Wall Street likes it, too.

A quick look at Netflix’s Q4 results: It added 8.33 million streaming subscribers around the world. The company had told Wall Street that it would add 6.3 million. “Beautiful,” per the company’s investor letter.

Netflix had told Wall Street it would add 1.25 million subscribers in the U.S. and another 5.05 million internationally. Instead, it added 1.98 million in the U.S. and another 6.36 million outside the U.S.

(Correction: An earlier version of this story incorrectly reported Netflix’s Q4 numbers, which exceeded the company’s previous forecast by two million subscribers.)

Netflix told investors that it would add 1.45 million domestic subs in Q1 and another 4.9 million outside the U.S.; Wall Street had expected 1.265 million and 3.73 million, respectively.

Netflix CEO Reed Hastings uses the rest of his letter to hit on themes he has come back to for many years: The company is growing, competition is growing, and Netflix’s spending on original content is growing.

The company still plans on spending up to $ 8 billion on content this year, up from roughly $ 6 billion in 2017. And it will boost its marketing budget for those shows from $ 1.3 billion to $ 2 billion, “because our testing results indicate this is wise,” Hastings writes. “We want great content, and we want the budget to make the hits we have really big, to drive our membership growth.” [An earlier version of this story incorrectly reported that Netflix was spending $ 8 billion on its original content. The $ 8 billion sum is for all of its programming.]

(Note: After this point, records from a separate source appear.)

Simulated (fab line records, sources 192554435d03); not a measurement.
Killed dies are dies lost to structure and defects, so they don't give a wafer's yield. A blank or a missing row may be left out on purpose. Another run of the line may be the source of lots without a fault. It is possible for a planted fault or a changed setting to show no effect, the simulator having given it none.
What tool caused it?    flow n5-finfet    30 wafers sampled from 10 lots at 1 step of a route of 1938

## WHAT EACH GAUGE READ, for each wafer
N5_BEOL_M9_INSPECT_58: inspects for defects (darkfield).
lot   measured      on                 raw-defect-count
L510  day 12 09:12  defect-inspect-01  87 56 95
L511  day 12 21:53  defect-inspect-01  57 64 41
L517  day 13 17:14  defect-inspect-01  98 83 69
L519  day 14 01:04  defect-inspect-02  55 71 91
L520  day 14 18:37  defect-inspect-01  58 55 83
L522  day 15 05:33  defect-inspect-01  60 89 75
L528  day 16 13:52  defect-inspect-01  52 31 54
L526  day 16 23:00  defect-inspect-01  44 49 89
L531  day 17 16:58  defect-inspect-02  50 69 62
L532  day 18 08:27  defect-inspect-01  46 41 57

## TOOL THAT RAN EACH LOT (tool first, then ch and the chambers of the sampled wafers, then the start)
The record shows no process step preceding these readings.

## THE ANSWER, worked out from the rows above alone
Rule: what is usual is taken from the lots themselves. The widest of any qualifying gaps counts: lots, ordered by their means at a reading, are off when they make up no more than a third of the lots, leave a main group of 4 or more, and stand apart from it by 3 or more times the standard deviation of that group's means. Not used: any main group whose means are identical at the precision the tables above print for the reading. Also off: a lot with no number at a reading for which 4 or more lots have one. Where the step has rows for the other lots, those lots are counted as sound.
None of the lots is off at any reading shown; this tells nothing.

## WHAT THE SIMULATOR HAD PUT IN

Also increasing: The company’s cash burn, which hit $ 2 billion last year. Eventually, Hastings says, the company’s margins will increase while its content spend starts to slow, and the company will turn free cash flow positive.

But this year the company expects its burn to increase to between $ 3 billion and $ 4 billion, which means it will have to borrow more money at expensive rates. No problem, Hastings writes: “High yield has rarely seen an equity cushion so thick.”